HSNT is passionate about helping animals in need. Our mission is to act as an advocate on behalf of all animals and to ensure their legal, moral and ethical consideration and protection. We provide for the well-being of animals who are abandoned, injured, mistreated or otherwise in need. We promote an appreciation of animals and seek to instill respect for all living creatures.
HSNT's Early History
Dr. John S. Burns
On a summer night in 1904, an enthusiastic group of people met in Fort Worth to talk about their plan to form a Humane Society. The group included doctors, businessmen, homemakers, and a judge. Some of the women had worked to protect children and animals in the 1890’s. Now, they joined the new group to fight cruelties. Reading about life in Fort Worth 100 years ago helps us understand their determination. In the city streets it was common to see horses and mules staggering as they pulled overloaded wagons while being beaten with bullhide whips. Newspaper stories often reported the abandonment of infants and young children and the physical abuse of women by drunken husbands. The member of the new Society held frequent meetings, often at the Fakes Furniture Store, which was owned by the Humane Society’s first President, W. G. Turner. Volunteers were organized, duties assigned. In 1905, the Fort Worth Humane Society was officially incorporated as an independent charitable organization with this purpose: “to protect women and children and to prevent cruelty to animals.”
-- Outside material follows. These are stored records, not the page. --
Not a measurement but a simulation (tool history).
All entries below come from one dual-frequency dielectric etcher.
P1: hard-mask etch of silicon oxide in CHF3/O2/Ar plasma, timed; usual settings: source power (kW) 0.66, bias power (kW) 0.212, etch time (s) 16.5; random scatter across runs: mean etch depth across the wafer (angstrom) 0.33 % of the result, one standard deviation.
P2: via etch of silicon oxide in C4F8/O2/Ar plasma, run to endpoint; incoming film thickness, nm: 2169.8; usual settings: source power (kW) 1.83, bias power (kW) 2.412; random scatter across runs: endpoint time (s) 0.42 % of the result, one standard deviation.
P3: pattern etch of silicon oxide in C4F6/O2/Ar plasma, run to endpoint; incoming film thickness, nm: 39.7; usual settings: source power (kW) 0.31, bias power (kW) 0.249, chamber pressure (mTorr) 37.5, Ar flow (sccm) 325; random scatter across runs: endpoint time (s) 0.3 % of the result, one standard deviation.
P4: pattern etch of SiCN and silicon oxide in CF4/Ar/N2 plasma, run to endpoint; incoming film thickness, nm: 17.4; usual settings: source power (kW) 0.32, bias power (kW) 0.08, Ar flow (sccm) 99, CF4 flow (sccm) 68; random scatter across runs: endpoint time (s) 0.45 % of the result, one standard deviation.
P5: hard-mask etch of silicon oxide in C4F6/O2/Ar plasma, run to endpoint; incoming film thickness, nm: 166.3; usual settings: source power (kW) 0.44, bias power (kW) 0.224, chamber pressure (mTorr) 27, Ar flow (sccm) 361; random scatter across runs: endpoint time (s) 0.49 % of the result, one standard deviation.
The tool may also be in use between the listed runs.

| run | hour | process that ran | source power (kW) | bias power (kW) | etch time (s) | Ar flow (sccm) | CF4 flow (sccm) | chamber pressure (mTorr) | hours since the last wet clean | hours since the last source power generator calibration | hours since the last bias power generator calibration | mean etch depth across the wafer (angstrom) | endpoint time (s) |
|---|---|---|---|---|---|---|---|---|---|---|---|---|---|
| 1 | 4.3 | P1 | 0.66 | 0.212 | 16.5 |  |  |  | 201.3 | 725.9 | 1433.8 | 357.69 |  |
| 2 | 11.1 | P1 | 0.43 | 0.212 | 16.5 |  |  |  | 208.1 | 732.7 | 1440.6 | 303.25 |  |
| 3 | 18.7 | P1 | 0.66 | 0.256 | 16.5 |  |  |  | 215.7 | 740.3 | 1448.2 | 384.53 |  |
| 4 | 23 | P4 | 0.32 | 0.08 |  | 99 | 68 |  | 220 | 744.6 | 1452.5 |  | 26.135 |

Humane Society volunteers worked with the small police force and sheriff’s deputies to warn first and arrest if necessary owners of over worked horses. Every year the work increased. A Humane officer was employed to patrol the streets and to answer complaints. Since many cruelties occurred outside the city limits, the Society changed its name to “Tarrant County Humane Society” in 1910. Four fountains were built to water thirsty horses and mules coming into the city from dry West Texas . By 1915, the amount and scope of the work done was impressive. A quarterly report for January – March, 1915, states that 1, 525 complaints were investigated. The cases included two little girls found in a brothel, a woman with a two-week old infant, who was cruelly beaten by her husband, homes were found for abandoned children, jobs were found for young boys taken from the overcrowded jail. Hundreds of animals were rescued from starvation, neglect, and physical abuse: 281 horses but also mules, cows, calves, cats, dogs, poultry (including a box car full of chickens), and a monkey. The work done by the pioneer founders of our Humane Society is our heritage.
In 1982, our name was changed to the Humane Society of North Texas to reflect our belief that kindness cannot stop at county lines and to indicate our investigative and rescue work in neighboring counties. Today, strong laws protect children and shelters have been established for endangered women. But animals still need our Humane Society just as they did 100 years ago.